We dug many tunnels at the camp but were never successful in escaping. The Germans fed us a watery soup once a day made from weeds and coal oil. We were given a small chunk of rye bread every other day. It was made with flour and wood chips. Once I had a piece of wood in my bread as large as my little finger, Red Cross food packages were very scarce and when one food package came the Germans would puncture any canned food so we couldn’t keep it. I spent a total of 17 months and 1 week at Stalag 17B. In early April of 1945 we were taken out of the prison camp and put on a forced march across Austria, We were taken to a Point where the Inn and Danube Rivers meet in Bavaria. This forced march lasted 25 days, We had very little food with us and no protection from the rain, snow and cold. We were put in a forest at this location still under German Guard. We had to build our own shelters which was very difficult without tools,

Finally, after a few weeks we were liberated by tank spear-head of General Clark’s 3rd Army. ( Actually was Patton’s Third Army) We disarmed the German guards at this point. I disarmed a Captain and took his rifle, 22cal. pistol and a knife. We brought the German guards to a place where German prisoners were kept by the Americans.

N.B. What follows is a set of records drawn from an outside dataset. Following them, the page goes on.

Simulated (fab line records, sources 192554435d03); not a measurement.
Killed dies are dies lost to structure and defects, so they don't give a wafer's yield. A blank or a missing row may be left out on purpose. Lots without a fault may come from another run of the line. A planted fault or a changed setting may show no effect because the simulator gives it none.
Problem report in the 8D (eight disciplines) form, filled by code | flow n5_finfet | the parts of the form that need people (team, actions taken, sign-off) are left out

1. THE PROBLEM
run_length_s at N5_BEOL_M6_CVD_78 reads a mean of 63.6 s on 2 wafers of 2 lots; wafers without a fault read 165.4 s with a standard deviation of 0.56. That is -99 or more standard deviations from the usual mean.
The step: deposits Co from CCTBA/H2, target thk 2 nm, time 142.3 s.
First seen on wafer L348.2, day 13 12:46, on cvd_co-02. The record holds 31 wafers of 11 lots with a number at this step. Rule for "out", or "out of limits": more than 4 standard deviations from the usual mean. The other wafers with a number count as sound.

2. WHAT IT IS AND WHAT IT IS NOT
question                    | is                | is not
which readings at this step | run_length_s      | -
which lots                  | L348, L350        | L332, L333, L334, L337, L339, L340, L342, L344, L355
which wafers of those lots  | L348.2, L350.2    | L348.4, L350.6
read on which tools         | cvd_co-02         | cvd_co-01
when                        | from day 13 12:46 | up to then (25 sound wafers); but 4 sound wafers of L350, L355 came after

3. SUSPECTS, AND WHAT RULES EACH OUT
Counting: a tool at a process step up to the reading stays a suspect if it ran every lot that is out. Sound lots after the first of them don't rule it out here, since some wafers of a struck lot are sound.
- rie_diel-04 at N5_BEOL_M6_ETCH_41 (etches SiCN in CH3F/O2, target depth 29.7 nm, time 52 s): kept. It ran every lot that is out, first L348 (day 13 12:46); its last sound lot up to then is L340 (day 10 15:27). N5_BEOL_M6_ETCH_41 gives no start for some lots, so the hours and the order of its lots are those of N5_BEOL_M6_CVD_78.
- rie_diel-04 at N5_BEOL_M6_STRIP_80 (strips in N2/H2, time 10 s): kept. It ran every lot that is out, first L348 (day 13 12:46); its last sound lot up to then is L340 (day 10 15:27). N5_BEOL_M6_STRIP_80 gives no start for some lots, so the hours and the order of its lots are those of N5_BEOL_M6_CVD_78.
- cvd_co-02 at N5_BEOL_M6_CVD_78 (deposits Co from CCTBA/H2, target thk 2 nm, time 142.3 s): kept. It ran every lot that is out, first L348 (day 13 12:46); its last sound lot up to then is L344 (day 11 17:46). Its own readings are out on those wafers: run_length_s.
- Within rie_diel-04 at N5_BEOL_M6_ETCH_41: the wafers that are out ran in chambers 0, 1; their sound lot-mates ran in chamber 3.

Three days after we were liberated we flew to Reims, France on a C47 cargo plane. There we were deloused, cleaned and given clean clothing. Our next destination was LeHavre, France where we were put on a diet of boiled chicken, 1 slice of white bread and an orange to get our stomach back in shape. This place in LeHavre was called “Camp Lucky Strike, ” We were then

put aboard a Red Cross ship and brought back to America. Upon reaching the USA we were taken to “Camp Shanks” in New York, In June of 1945 I finally realized that I was on my way home to Springfield, Massachusetts. After the ordeal I had been through the world seemed

a brighter and more beautiful place. In addition to the medals my unit earned, I was awarded the Distinguished Flying Cross for heroism and service above and beyond the call of duty, I also received the Purple Heart for wounds that I encountered when my plane was shot down.

I have since learned that there was an eye-witness to our bomber’s crash. A Frenchman has written to Carl Clasmeier and said that he saw what happened to our bomber. He enclosed a French map and marked the spot where our bomber crashed in France, It was gratifying to me to have the Tail-gunner/ who was from Hamilton, Ohio, live to be best man at my wedding. He is married now and has 5 children and about 6 or 7 grandchildren. We had lived and almost died together during the last moments of our bomber’s life. He will always be my friend and brother.